‘Boys State’ is a Fascinating Look at a Very American Event
Teenagers in Texas sure do love their politics

“The desire to be a politician should bar you for life from ever being one.” – Billy Connolly
Since 1935, The American Legion has sponsored Boys State (and Girls State, which is somehow a separated event, even in the 21st Century, but we’ll get back to that), a national civics program designed to immerse seventeen-year-olds into the nuts and bolts of public governance.
This is achieved by teaching kids how legislation is formed, how information can be promulgated in a helpful, unbiased way and how…I’m just kidding. They do it by making it a competition. This is America! More pertinently, in Boys State, it’s Texas. So, what’s notable to a non-American is that although there’s ostensibly an election between two fictional parties (The Nationalists and Federalists) who are framed as being conservative and progressive, there are “progressive” kids whose political hero is Napoleon. This is not Republican versus Democrat, it’s Tea Party Republican versus Reagan-era Republican. So, with that in mind, let’s meet the main kids.
Those To The Right Of Genghis Khan
The Federalists are the more frightening side on display. I don’t like to attack a teenager but these kids…my god. Young Ben is a seventeen-year-old owner of a Ronald Reagan doll. Who says, and I quote, “I don’t think of myself as white, I think of myself as American.” Who refuses to countenance abortion even in cases of rape. However, he’s a self-proclaimed “politics junkie” and he does seem to know how to play the game. Certainly as it’s played to this crowd.
And then there’s Robert, who looks like if Jeff Spicoli from Fast Times At Ridgemont High joined the Republican party at college. Robert has an easy-going charm and confidence that is an obvious choice to sway a bunch of young guys. He doesn’t immediately come across as possessing a laser intellect but it’s not like the U.S. hasn’t got form in electing people because they look successful. It’s also revealed in the course of filming that he’s prepared to hide his own more progressive leanings necessary to hold onto votes. Which is a nicer way of saying he’ll throw the reproductive rights of women under the bus because it’s not a vote winner. With a thousand teenage boys. Who, if you’ll allow me to editorialize a little, shouldn’t even have the tiniest right to weigh in on that subject.

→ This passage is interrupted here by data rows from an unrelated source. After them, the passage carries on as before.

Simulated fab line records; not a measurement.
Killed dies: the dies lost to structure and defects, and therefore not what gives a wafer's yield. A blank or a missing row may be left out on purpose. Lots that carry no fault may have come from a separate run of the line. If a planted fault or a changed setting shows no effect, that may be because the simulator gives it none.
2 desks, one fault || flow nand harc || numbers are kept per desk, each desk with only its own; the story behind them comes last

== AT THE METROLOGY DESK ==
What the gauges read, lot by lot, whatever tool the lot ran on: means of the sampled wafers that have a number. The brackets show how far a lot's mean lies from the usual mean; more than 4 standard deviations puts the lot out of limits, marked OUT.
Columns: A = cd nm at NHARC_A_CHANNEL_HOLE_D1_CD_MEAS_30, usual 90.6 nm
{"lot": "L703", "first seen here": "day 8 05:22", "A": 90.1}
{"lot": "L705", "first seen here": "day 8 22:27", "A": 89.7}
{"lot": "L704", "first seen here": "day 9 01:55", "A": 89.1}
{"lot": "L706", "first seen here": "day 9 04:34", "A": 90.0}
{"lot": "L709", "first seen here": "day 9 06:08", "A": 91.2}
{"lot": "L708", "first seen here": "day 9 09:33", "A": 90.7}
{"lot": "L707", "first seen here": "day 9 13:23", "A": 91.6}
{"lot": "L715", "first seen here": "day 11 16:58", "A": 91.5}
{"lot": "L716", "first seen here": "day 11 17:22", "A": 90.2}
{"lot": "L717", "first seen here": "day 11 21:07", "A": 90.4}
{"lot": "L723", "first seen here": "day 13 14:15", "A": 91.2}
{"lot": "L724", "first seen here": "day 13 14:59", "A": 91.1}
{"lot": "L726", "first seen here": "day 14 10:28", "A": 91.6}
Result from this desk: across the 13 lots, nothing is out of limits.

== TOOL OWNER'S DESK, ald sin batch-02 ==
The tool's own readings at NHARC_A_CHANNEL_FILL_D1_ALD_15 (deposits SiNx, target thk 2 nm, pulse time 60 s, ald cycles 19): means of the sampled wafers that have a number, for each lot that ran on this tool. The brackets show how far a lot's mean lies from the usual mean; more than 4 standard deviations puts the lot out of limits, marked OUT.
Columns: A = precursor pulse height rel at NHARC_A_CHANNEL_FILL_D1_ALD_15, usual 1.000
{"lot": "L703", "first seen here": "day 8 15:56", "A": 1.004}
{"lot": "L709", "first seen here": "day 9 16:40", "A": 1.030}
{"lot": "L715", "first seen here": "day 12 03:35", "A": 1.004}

Those (Slightly) To The Left Of Genghis Khan
The Nationalist candidate most focused on by the filmmakers is Steven Garza. The son of Mexican immigrants, he’s a calmer, more reasoned presence than many of the boys shown. There’s a telling moment early on when Robert makes a loud, energetic, ‘hoorah’ speech intended to get the crowd roaring his name and it just fizzles out. Steven then steps up and makes an impassioned, intelligently worded speech and the crowd goes wild. The look of stunned disbelief on Robert’s face is much how I imagine a shark would look if, just as it was about to eat up a seal, saw the seal whip out a flamethrower. “This isn’t how life has worked up to now, what the hell?”
René Otero is the campaign manager put against Ben and he’s very much an outlier among the gathering. Firstly, he’s African American in a convention where, as he puts it, “I’ve never seen so many white people ever” and also, he’s a recent arrival from Chicago so he doesn’t have the automatic Texas Pride™ factor to sway the crowd. What he does have is the focus (and glasses) of a man 40 years his senior.